As part of its recently released Open Government Plan 2014-2016, the National Archives and Records Administration will upload all of its holdings to the Wikimedia Commons, according to The Signpost, a Wikipedia-hosted publication.
Since 2010, in accordance with President Obama’s Open Government Directive, NARA has set out to make its archives more accessible to the public. “The cornerstone of the work that we do every day is the belief that citizens have the right to see, examine, and learn from the records that document the actions of their Government,” wrote David Ferriero, archivist for the U.S., in the first plan. “But in this digital age, we have the opportunity to work and communicate more efficiently, effectively, and in completely new ways. This will require a change not only in our processes, but also in the culture of the National Archives.”
In the four years since, NARA has made progress on that goal, introducing nearly 100 innovative actions to increase transparency and accessibility. But the administration’s efforts are just beginning to ramp up, according to Ferriero, who wants his agency in the next two years to “become a leader in innovation.”
To help advance that innovation, NARA has started the process of digitizing not just some but all of its holdings.

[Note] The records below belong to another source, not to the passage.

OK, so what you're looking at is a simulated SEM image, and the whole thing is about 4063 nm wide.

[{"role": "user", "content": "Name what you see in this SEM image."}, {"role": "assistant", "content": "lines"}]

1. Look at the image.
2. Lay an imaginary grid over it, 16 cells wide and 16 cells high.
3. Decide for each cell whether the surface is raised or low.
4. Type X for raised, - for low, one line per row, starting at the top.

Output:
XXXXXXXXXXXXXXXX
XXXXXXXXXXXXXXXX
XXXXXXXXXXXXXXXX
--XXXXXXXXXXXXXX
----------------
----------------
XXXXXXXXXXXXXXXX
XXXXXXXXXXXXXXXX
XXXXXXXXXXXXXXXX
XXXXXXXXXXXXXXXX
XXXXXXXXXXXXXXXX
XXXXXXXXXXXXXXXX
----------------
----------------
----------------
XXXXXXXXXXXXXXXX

“Over the next two years we will work to increase the number of National Archives records available on Wikimedia Commons, continue our work to engage local communities of volunteer Wikipedians with on-site events, and collaborate on the development of the GLAM-Wiki U.S. Consortium,” the 2014 report states.
Since 2011, NARA has hosted Wikipedian in Residence Dominic McDevitt-Parks to help with the digitization of holdings. According to the new report, NARA shared 100,000 digital images with Wikimedia Commons in 2012, and in fiscal year 2013, the 4,000 Wikipedia articles featuring its records received more than one billion page views.
And while the report isn’t specific on an end goal for how much of the archives the administration plans to upload, McDevitt-Parks said they’ll digitize anything and everything they can.
“[W]e are not limiting ourselves to particular collections,” he told The Signpost. “Our approach has always been simply to upload as much as possible … to make them as widely accessible to the public as possible.”
That seems like a major task in itself, and it’s just one of NARA’s many other innovative open government projects, such as mobile-optimizing records, developing public APIs for reuse, improving employee engagement and collaboration with digital networks, increasing public engagement through social media, launching an innovation hub powered by presidential innovation fellows and making Archives.gov a more open portal with Drupal. But according to McDevitt-Parks, NARA has many steps in place, like volunteers from Wikipedia to assist with the uploads and an API to easily pull metadata from images, to help facilitate the ambitious endeavor.